It’s hard to feel sorry for Tiger Woods.

At age 26, he has already redefined the way golf is played. In six years on the PGA Tour, he has won eight major tournaments. He is currently $2 million ahead of all other golfers on the tour and makes millions more in endorsements. He is a household name and has done wonders for the popularity of the PGA Tour.

So why is Woods asking for sympathy?

The New York Times published an editorial Monday calling for Woods to sit out the Masters in April. This is just the latest twist in the controversy surrounding Augusta National Golf Club’s policy that excludes women from its membership. The New York Times correctly pointed out that Woods’ absence would send a strong message to Augusta’s crotchety chairman, William “Hootie” Johnson, that discrimination against women is unacceptable.

I would bet, however, that the chances of Woods boycotting the Masters are slim to none. He has made his opinion on this issue very clear: he has none. He has ambiguously said that while he would like to see female members at Augusta, there’s really nothing he can do about it. He just wants to play golf. He does not want organizations to force their causes on him and he does not want to be backed into a corner. He has his “Tiger Woods Foundation” to encourage underprivileged kids to play golf, and that’s enough.

Well Tiger, that’s not enough.

I understand that Woods’ life is under a microscope and that the pressure to be as globally popular as Michael Jordan is omnipresent. But if Woods truly wants to be one of the most influential athletes in history, he always needs to act in the best interests of his sport. And although he claims he is in a no-win situation, he is not.

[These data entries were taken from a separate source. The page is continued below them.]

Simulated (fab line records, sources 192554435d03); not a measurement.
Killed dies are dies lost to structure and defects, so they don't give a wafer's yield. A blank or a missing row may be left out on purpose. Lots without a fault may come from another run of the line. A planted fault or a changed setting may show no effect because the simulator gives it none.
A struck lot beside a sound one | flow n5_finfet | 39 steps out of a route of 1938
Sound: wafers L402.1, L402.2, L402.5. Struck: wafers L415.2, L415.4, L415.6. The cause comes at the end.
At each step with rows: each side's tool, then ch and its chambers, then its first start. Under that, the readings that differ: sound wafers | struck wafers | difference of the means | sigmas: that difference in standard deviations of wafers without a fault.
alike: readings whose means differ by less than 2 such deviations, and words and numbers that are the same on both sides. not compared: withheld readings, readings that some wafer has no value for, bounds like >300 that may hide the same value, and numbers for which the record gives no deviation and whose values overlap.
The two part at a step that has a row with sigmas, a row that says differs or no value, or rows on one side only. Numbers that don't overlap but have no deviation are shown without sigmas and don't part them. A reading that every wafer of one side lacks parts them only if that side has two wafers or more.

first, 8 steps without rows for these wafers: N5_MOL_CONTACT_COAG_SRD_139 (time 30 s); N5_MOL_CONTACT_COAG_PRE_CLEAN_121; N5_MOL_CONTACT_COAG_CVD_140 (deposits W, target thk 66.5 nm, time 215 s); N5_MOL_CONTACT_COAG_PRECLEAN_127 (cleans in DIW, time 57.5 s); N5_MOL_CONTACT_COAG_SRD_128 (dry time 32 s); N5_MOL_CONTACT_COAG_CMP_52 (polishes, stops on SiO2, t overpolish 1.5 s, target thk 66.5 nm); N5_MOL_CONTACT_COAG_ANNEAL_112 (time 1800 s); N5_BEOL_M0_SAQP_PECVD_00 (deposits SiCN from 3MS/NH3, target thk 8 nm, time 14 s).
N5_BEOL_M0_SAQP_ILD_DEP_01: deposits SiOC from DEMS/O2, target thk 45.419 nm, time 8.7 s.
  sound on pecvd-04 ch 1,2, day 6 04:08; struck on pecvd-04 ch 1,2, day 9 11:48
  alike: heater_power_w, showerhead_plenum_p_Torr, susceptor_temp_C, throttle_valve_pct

Allowing women to join Augusta National will only help golf. Woods, therefore, should do everything he can to support changing Augusta’s policy.

With Woods’ arrival on the golfing scene, the sport finally began to relinquish its elitist reputation. Certainly Woods’ own ethnicity has played a role in this, but he has also increased golf’s popularity through his natural talent and endless stream of memorable tournaments.

Woods, however, needs to embrace the fact that he is a pioneer. People see him as an athlete who has broken barriers. He should find it outrageous that Augusta National admitted its first black member just six years before he made his professional debut. As such, he should also find it unbearable that Augusta continues to discriminate.

And make no mistake about it — what Johnson and the other Augusta members are doing is discrimination. Although Johnson sees no connection between racial and gender discrimination, they are analogous. That Augusta still prohibits female members demonstrates its anachronistic ways in the same way that it took nearly 60 years for the club to admit African-American members.

Johnson claims that the club is like a sorority or fraternity and has the right to pick and choose its members. A golf course, however, is not a fraternity. Excluding women from a fraternity is okay because the purpose of the fraternity is to let men bond socially. While a country club has an undeniable social element, people go to a golf course to play golf, and golf is a sport, not an exclusive social club.

Sure, women are allowed to play at Augusta National without restrictions, but only if you are a guest of a member, which automatically makes you subject to your hosts. Female golfers, like all golfers, should be subject to nothing but the course they are tackling.

Woods is in a unique situation to defuse this controversy. A strong statement by him would send shock waves through the golfing community that Johnson and his cohorts would not be able to ignore. Unfortunately, he has only expressed his wish for Johnson and Martha Burk, head of the National Council of Women’s Organizations, to sit down and make a compromise. There is, however, no compromise on this issue. Either Augusta admits women, or it doesn’t, there can be no halfway.

If Woods continues to take this equivocal stance, he should expect people to keep badgering him to choose a side. Come April, he should also expect this controversy to overshadow his drive for a fourth green jacket. And taking the emphasis off his golf game is exactly what Woods is trying to avoid.